Mohenjo Daro is an archaeological site in the province of Sindh, Pakistan. Built around 2500 BCE, It was one of the largest settlements of the ancient Indus Valley civilization, and one of the world’s earliest major cities, contemporaneous with the civilizations of ancient Egypt, Mesopotamia, Minoan Crete, and Norte Chico.

Mohenjo-daro is located west of the Indus River in Larkana District, Sindh, Pakistan, in a central position between the Indus River and the Ghaggar-Hakra River. It is sited on a Pleistocene ridge in the middle of the flood plain of the Indus River Valley, around 28 kilometres (17 mi) from the town of Larkana. The ridge was prominent during the time of the Indus Valley Civilization, allowing the city to stand above the surrounding flood, but subsequent flooding has since buried most of the ridge in silt deposits. The Indus still flows east of the site, but the Ghaggar-Hakra riverbed on the western side is now dry.

This general view of houses in VS area shows the color of the brick walls after the use of mud brick and clay slurry for conservation. The lower parts of the walls have the natural reddish color of fired brick and the upper portion is oliveÐgrey mud brick.

West of the “citadel” mound are lush farmlands watered by modern irrigation channels. A levee protecting the site from annual floods divides the irrigated land from the salt encrusted sediments surrounding the ancient site. The high salinity of the site is the result of many different factors, but primarily due to increased irrigation and the lack of proper drainage.

The ruins of the city remained undocumented for around 3,700 years until R. D. Banerji, an officer of the Archaeological Survey of India, visited the site in 1919–20, identifying the Buddhist stupa (150–500 CE) known to be there and finding a flint scraper which convinced him of the site’s antiquity. This led to large-scale excavations of Mohenjo-daro led by Kashinath Narayan Dikshit in 1924–25, and John Marshall in 1925–26.[14] In the 1930s, major excavations were conducted at the site under the leadership of Marshall, D. K. Dikshitar and Ernest Mackay. Further excavations were carried out in 1945 by Ahmad Hasan Dani and Mortimer Wheeler. The last major series of excavations were conducted in 1964 and 1965 by Dr. George F. Dales. After 1965 excavations were banned due to weathering damage to the exposed structures, and the only projects allowed at the site since have been salvage excavations, surface surveys, and conservation projects. However, in the 1980s, German and Italian survey groups led by Dr. Michael Jansen and Dr. Maurizio Tosi used less invasive archeological techniques, such as architectural documentation, surface surveys, and localized probing, to gather further information about Mohenjo-daro. A dry core drilling conducted in 2015 by Pakistan’s National Fund for Mohenjo-daro revealed that the site is larger than the unearthed area.

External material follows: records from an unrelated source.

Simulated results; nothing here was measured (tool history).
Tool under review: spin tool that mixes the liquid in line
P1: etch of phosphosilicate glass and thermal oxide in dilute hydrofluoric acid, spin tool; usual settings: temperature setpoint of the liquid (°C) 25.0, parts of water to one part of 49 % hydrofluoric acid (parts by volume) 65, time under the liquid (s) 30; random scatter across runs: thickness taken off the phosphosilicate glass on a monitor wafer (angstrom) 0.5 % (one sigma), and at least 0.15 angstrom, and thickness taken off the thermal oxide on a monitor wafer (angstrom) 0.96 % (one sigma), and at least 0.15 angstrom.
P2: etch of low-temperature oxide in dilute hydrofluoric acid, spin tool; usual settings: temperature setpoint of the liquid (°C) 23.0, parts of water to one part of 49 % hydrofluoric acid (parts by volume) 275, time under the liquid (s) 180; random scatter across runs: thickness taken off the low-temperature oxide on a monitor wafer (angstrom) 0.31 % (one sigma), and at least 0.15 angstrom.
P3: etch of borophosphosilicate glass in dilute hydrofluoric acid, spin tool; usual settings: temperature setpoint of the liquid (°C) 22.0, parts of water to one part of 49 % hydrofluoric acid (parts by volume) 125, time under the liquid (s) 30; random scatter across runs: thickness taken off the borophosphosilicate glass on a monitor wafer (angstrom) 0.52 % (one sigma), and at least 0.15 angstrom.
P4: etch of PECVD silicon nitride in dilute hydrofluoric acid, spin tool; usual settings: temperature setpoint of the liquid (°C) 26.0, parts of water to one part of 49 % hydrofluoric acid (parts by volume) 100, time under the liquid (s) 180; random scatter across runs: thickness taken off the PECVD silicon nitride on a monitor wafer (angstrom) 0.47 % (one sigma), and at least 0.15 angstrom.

Mohenjo-daro has a planned layout with rectilinear buildings arranged on a grid plan. Most were built of fired and mortared brick; some incorporated sun-dried mud-brick and wooden superstructures. The covered area of Mohenjo-daro is estimated at 300 hectares. The Oxford Handbook of Cities in World History offers a “weak” estimate of a peak population of around 40,000.

The sheer size of the city, and its provision of public buildings and facilities, suggests a high level of social organization. The city is divided into two parts, the so-called Citadel and the Lower City. The Citadel – a mud-brick mound around 12 metres (39 ft) high – is known to have supported public baths, a large residential structure designed to house about 5,000 citizens, and two large assembly halls. The city had a central marketplace, with a large central well. Individual households or groups of households obtained their water from smaller wells. Waste water was channeled to covered drains that lined the major streets. Some houses, presumably those of more prestigious inhabitants, include rooms that appear to have been set aside for bathing, and one building had an underground furnace (known as a hypocaust), possibly for heated bathing. Most houses had inner courtyards, with doors that opened onto side-lanes. Some buildings had two stories.